Opinion
2019–00800 Index No. 611867/18
08-21-2019
Kirschenbaum & Kirschenbaum, P.C., Garden City, N.Y. (Kenneth Kirschenbaum of counsel), for appellant. Catania, Mahon, Milligram & Rider, PLLC, Newburgh, N.Y. (Michael Frascarelli and Richard M. Mahon II of counsel), for respondent.
Kirschenbaum & Kirschenbaum, P.C., Garden City, N.Y. (Kenneth Kirschenbaum of counsel), for appellant.
Catania, Mahon, Milligram & Rider, PLLC, Newburgh, N.Y. (Michael Frascarelli and Richard M. Mahon II of counsel), for respondent.
WILLIAM F. MASTRO, J.P., ROBERT J. MILLER, BETSY BARROS, LINDA CHRISTOPHER, JJ.
DECISION & ORDER In an action to recover damages for breach of contract, the plaintiff appeals from an order of the Supreme Court, Nassau County (Roy S. Mahon, J.), entered January 8, 2019. The order granted the defendant's motion, in effect, pursuant to CPLR 510(1) and (3) to change venue of the action from Nassau County to Orange County.

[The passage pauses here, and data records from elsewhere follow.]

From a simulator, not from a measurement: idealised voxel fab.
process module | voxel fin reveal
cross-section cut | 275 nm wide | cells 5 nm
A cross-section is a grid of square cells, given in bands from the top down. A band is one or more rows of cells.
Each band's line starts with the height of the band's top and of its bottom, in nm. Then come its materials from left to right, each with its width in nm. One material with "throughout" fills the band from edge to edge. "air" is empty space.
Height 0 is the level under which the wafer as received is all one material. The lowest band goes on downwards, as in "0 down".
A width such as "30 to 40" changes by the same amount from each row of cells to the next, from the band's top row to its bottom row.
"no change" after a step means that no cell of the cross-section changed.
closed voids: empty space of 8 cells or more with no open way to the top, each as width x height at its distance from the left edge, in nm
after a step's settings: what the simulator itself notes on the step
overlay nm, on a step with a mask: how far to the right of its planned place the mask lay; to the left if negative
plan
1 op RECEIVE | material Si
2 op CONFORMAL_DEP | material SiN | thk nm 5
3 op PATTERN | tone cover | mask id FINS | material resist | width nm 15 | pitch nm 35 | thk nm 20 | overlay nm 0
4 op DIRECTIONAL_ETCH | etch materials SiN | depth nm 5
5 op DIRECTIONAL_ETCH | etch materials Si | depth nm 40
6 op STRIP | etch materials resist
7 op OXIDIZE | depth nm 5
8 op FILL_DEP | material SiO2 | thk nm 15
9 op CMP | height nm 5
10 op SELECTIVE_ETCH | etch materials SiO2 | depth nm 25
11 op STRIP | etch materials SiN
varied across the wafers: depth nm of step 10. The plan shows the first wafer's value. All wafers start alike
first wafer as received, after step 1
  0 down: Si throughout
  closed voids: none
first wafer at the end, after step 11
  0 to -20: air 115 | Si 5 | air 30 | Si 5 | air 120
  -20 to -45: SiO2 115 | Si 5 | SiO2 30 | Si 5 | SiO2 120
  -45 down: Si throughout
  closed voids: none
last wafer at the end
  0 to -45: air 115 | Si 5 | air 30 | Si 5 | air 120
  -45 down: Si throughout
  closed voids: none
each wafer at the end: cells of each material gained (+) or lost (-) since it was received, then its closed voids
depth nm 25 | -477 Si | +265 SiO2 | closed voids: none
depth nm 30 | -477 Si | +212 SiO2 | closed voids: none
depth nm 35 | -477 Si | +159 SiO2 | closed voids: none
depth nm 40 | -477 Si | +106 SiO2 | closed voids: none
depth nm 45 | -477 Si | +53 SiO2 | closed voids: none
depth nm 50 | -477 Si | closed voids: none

ORDERED that the order is reversed, on the law, with costs, the defendant's motion, in effect, pursuant to CPLR 510(1) and (3) to change venue of the action from Nassau County to Orange County is denied, and the Clerk of the Supreme Court, Orange County, is directed to deliver to the Clerk of the Supreme Court, Nassau County, all papers filed in this action and certified copies of all minutes and entries (see CPLR 511[d] ).
By summons and complaint dated August 31, 2018, the plaintiff commenced this action in the Supreme Court, Nassau County, alleging that the defendant owed the plaintiff approximately $159,000 pursuant to the terms of a contract. The defendant interposed an answer with counterclaims dated October 1, 2018. The defendant later served a demand to change venue, dated October 15, 2018, and subsequently moved, in effect, pursuant to CPLR 510(1) and (3) to change venue of the action to Orange County. In the order appealed from, the court granted the defendant's motion and directed that the action be transferred to Orange County. The plaintiff appeals. We reverse.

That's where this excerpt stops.